Worst Take: NFL Insider Says Mike Evans Doesn’t Deserve Hall of Fame Spot
Dear all Studio Executives: What if there was a show on ESPN called “Worst Take” — a parody of “First Take” — and the premise was just running down the very worst sports takes of the day/week.
Kind of like Joel McHale/Greg Kinnear/90s Era “Talk Soup” on E! … but for sports. In this hypothetical universe, it could run every day from 3:30 a.m. to 4 a.m.
On this hypothetical show, we could lead things off with The Ringer’s Diante Lee, an astute NFL mind in most cases, putting something audacious out into the world last week, when he said Tampa Bay Buccaneers wide receiver Mike Evans doesn’t look like a future Pro Football Hall of Famer.
“I love Mike Evans, but for me to say he’s a HOF player would be to say that Terry McLaurin is on pace to do the same … and I’m sorry I just don’t see it that way,” Lee wrote on his official X account this week. “I think he checks enough boxes to get in, but I agree. For all the receivers we’ve seen in the last 20 years I don’t know if he’s a sure case for HOF. Maybe I’m just too strict.”
While most knowledgeable football fans will disagree with Lee’s assessment (and the McLaurin comparison), the analytics show there might actually be some smoke behind what Lee is trying to tell us.
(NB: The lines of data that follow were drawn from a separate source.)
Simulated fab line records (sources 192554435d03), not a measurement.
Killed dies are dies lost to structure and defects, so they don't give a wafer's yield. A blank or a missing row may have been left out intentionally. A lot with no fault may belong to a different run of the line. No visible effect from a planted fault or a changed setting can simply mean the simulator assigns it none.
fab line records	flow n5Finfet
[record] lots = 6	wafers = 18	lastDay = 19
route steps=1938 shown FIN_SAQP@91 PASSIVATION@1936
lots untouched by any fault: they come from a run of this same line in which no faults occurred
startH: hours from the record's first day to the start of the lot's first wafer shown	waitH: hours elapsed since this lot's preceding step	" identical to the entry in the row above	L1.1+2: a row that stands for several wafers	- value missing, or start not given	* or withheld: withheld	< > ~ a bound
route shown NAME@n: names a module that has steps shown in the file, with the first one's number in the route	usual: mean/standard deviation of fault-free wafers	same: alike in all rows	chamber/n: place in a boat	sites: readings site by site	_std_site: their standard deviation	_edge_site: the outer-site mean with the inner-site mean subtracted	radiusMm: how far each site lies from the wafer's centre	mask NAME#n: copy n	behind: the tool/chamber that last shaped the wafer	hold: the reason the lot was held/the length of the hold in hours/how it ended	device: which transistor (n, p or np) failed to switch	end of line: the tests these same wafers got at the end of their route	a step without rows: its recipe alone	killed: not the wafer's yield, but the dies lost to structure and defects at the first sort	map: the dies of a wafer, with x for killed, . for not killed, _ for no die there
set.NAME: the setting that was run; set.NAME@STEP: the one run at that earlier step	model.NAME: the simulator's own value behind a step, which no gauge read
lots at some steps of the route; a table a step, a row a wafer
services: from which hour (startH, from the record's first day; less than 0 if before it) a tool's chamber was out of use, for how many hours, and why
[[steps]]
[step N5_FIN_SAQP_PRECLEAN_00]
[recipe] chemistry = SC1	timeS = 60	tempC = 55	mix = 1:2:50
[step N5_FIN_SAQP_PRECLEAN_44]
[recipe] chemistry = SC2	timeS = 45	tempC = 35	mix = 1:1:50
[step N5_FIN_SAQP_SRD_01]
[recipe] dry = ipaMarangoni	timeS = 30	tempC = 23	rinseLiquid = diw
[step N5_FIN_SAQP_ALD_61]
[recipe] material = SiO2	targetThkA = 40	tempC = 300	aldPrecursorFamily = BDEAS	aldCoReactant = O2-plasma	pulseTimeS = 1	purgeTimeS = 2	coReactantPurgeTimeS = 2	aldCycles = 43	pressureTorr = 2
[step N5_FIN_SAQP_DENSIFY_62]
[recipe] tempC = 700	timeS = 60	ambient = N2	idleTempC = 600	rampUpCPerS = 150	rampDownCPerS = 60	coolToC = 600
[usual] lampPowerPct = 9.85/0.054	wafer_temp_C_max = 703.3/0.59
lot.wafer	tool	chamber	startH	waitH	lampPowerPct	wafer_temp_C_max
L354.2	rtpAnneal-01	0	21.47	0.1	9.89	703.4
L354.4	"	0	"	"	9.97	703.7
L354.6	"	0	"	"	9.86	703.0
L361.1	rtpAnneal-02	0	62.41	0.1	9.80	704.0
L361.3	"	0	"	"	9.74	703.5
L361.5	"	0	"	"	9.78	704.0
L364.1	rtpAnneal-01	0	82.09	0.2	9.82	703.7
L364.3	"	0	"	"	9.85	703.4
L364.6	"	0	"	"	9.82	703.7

Pro Football HOFm Puts Evans’ Career in Perspective
One way to gauge any NFL player’s Hall of Fame potential is to use Pro Football Reference’s Hall of Fame Monitor — perhaps the most objective way to see if someone should be in or out.
From PFR: “The Pro Football Reference Hall of Fame Monitor (HOFm) is a metric designed to estimate a player’s chances of making the Pro Football Hall of Fame using AV, Pro Bowls, All-Pros, championships, and various stat milestones … a score of 100 is around the average modern-era inductee.”
Evans’ current HOFm rating of 73.41 puts him far behind any modern era inductee save for Sterling Sharpe, who was inducted in 2025 after playing his last game in 1994.
Evans isn’t even first out of active NFL wide receivers; he’s fourth behind Tyreek Hill (93.01), DeAndre Hopkins (77.16) and Davante Adams (74.93).
‘Disrespectful’ Comparing Evans to McLaurin
While Evans and McLaurin are both expected to be 2 of the NFL’s best wide receivers in 2025, comparing their careers is mad disrespectful.
Stats wise, Evans and McLaurin are actually on similar paths. Evans has set the NFL record by having at least 1,000 yards receiving in each of his first 11 seasons, which also tied Jerry Rice’s NFL career record of 11 consecutive 1,000 yard seasons — a record he’s keen to break in 2025.
McLaurin had his fifth consecutive 1,000 yard season in 2024 and was perilously short of having at least 1,000 yards in each of his first 6 seasons with 919 receiving yards as a rookie in 2019.
The difference? McLaurin has played on exactly one team with a winning record, in 2024. Evans has won a Super Bowl and is trying to make the playoffs for the sixth consecutive season in 2025.
That should count for something, right?